Perkins Delivers Keynote, Publishes
15 July 2014 Perkins Delivers Keynote, Publishes
Wesley Perkins, professor of sociology, recently delivered the invited keynote address, The Social Norms Approach to Student Substance Abuse Prevention: Successful Intervention Practices and Current Research Issues, for the Fourth European Symposium on Substance Use and Abuse among University Students.

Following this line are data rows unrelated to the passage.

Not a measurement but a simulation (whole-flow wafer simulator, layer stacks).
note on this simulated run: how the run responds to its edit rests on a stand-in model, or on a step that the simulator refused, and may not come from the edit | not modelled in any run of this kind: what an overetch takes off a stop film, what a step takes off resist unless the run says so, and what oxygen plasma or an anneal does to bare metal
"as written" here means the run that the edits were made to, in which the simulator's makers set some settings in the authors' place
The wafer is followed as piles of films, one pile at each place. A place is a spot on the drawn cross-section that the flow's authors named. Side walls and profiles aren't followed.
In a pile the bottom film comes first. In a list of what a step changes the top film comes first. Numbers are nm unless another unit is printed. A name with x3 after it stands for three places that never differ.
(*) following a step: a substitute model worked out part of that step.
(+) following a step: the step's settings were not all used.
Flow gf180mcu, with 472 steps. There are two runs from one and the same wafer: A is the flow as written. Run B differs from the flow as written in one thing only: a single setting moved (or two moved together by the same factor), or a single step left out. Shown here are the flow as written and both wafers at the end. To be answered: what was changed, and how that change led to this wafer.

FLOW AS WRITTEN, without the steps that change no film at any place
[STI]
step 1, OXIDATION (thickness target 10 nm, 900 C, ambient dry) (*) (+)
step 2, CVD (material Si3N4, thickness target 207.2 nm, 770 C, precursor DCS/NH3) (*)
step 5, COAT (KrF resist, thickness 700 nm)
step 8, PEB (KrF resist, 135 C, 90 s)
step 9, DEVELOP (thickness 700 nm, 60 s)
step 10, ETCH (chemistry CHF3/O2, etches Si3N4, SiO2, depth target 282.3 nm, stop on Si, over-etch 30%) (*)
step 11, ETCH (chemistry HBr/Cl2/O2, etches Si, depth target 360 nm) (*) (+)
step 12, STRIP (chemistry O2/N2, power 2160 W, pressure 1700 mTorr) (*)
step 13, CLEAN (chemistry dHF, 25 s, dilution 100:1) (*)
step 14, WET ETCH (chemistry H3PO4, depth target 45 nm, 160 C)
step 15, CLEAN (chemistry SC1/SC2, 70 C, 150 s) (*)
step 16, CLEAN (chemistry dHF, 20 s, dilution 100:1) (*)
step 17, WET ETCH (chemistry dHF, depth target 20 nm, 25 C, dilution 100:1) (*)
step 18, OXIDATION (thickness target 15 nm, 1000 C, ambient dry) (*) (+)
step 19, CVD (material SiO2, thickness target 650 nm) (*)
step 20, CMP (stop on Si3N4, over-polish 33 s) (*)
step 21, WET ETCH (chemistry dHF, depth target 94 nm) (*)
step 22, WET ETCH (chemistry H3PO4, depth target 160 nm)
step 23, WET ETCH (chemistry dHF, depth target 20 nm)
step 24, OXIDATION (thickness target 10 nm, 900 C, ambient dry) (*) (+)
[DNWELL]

The Symposium is an event which every two years brings together researchers, educators, policymakers and healthcare practitioners with an interest in the issue of substance use in student populations throughout Europe. It was hosted this year by the Leibniz Institute for Prevention Research and Epidemiology, associated with the University of Bremen in Bremen, Germany. Perkins also presented a separate research presentation at the conference, Impact Assessment of a Multi-Site Social Norms Intervention Targeting Student-Athlete High Risk Drinking, based on research conducted at nine colleges and universities in the United States.
Additionally, a new publication by Perkins titled Misperception is Reality: The Reign of Error About Peer Risk Behaviour Norms Among Youth and Young Adults appeared as a chapter in a book, The Complexity of Social Norms edited by Maria Xenitidou and Bruce Edmonds and published during the last week in June by Springer International. The chapter reviews social norms theory and growing empirical research in the United States and internationally. It explains the influence of misperceived norms on personal risk behaviors, a topic on which Perkins has devoted much of his academic career.
Perkins is a graduate of Purdue University, and he received his M.A., M. Div., M. Phil. and Ph.D. from Yale University. He is the author of dozens of journal articles and is editor of a book on the social norms approach to substance abuse prevention, and has been honored with national awards for his work in preventing alcohol and drug abuse in colleges and universities.
Perkins and David Craig, professor of chemistry, direct the Hobart and William Smith Colleges Alcohol Education Project that has received multiple awards from the U.S. Department of Education and they are currently conducting a social norms project to reduce alcohol abuse among young Airmen at selected bases in the U.S. and abroad.